A Subtle Bias against the Bus

Last week, our local newspaper, the Bangor Daily News, reported some good news for public transportation in the area. The Community Connector bus system has acquired several new buses. Several officials speculated that the new, reliable buses could lead to an eventual extension of service hours later in the evening. This would be a welcome development, and not just for bus passengers.

But if you read the BDN online, as I do most of the time, you might not have seen this story. It went up on the main web page on June 15. By the end of the day it was gone from the main page, and by the morning of the 17th comments had been closed.

I imagine there’s an electronic algorithm somewhere keeping track of the number of “hits” a story generates, and that this influences the placement of information on the BDN web site. But some pieces seem to stick around forever, while others blink into and out of visibility within a day or two.

This happens regularly to stories about the Community Connector bus system. I hesitate to attribute motive, but I wonder if there isn’t some sort of subtle bias at work. Although the BDN offices are right next to the downtown bus depot, reporters don’t tend to be big bus users. I get it – I’ve been a reporter. You’ve got to be able to jump in your car at any moment to get out to the latest house fire or car accident or meth arrest. It may seem like an inconvenience for the employee parking lot to be tangled up with the bus depot. Still, the buses were there first.

Advance notice of meetings concerning the Community Connector often don’t make it onto the BDN website until the day of the meeting itself. Of course, these meetings are usually held at night, when the buses aren’t running, which, while not the BDN’s fault, further discourages bus riders from participating.

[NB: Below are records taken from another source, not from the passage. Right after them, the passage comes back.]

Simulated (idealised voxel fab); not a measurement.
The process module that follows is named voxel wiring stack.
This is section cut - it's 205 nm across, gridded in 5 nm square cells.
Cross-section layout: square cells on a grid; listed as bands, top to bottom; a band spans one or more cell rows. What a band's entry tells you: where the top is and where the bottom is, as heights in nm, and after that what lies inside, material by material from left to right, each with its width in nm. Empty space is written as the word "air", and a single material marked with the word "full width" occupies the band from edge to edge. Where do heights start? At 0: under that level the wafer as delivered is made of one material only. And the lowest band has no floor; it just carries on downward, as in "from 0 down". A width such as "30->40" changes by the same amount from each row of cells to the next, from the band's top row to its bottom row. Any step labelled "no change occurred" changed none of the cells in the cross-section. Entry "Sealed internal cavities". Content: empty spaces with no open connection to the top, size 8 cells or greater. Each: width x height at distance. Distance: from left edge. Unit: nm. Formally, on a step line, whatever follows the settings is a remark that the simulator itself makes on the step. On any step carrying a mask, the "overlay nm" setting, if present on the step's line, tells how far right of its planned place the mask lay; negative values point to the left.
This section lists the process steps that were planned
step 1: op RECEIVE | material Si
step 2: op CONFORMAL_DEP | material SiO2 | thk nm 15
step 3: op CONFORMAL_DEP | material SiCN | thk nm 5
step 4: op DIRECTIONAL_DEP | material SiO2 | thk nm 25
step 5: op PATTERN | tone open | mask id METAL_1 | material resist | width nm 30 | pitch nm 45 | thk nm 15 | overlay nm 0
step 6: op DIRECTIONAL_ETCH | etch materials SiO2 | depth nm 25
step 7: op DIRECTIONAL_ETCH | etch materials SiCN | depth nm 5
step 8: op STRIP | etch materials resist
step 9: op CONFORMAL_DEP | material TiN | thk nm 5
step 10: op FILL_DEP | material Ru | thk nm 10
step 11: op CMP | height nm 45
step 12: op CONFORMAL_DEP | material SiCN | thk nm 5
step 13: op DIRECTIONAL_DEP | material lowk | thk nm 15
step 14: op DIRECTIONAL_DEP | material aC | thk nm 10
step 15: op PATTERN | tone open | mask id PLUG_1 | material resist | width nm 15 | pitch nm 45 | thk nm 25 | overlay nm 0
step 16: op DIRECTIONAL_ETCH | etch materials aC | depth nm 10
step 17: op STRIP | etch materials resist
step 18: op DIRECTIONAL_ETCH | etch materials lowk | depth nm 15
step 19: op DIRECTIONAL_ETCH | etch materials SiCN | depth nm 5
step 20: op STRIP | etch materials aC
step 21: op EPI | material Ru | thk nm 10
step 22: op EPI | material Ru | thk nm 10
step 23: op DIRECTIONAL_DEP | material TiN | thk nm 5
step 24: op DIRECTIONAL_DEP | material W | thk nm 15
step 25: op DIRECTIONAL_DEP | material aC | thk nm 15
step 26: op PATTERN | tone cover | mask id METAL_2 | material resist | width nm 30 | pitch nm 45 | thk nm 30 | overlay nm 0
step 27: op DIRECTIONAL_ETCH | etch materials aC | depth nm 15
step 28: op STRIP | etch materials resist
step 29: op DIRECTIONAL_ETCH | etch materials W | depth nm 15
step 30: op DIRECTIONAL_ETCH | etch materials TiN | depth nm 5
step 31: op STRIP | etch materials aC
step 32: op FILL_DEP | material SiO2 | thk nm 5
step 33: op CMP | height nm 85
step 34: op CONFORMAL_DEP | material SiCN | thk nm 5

Many of the comments that squeezed through the small time portal during which the recent piece appeared were critical of extended bus hours. Here’s an example:

“When bus riders are willing to pay for the additional cost then and only then should the city make this change. Riders should pay for all the cost not just a small token amount. Bangor tax payers are already stretched to the limit.”

And yet I imagine that the author of this comment (who apparently has an aversion to commas) would scream bloody murder if Bangor were to saturate its streets with paid parking meters. Shouldn’t drivers pay for “all the cost” of storing their vehicles on public streets?

Sadly, this attitude seems to permeate discussions about public transportation. Why? Taxpayers who don’t read books don’t complain about supporting the public library, and taxpayers who have never had a house fire don’t whine about paying for the fire department. Property owners who don’t have children nonetheless kick in for public schools.

The cost of the Community Connector bus system is shared roughly in thirds, among the federal government, local municipalities and employers, and fare-paying riders. This keeps fares low, which in turn makes using the bus an attractive alternative to the car.

The “public” part of public transportation means that anybody can use it, and everyone benefits from it. The bus delivers customers to businesses and employees to jobs. It frees up parking spaces that would otherwise be occupied. It reduces the number of cars on the road. It makes life better for those who use it, and for those who don’t – exactly what a public service is supposed to do.

But many people look at the bus and see an obstacle instead of an asset. A member of my group at a recent “Innovative Neighborhoods” workshop told me that he thought the bus depot attracted panhandlers. Every city of any size in the world, from San Diego to Athens to little ol’ Bangor, has panhandlers. If the downtown bus depot vanished tomorrow, not one panhandler would disappear. But a lot of available parking spaces would.

Bangor has a chance to create a centerpiece of good, viable public transportation for a small city and the smaller communities immediately surrounding it. We can set an example for the rest of Maine, by building on the decent bus system we already have, and adding incremental improvements: newer buses, later hours, better community outreach. Our local newspaper has a vital part to play in that last one.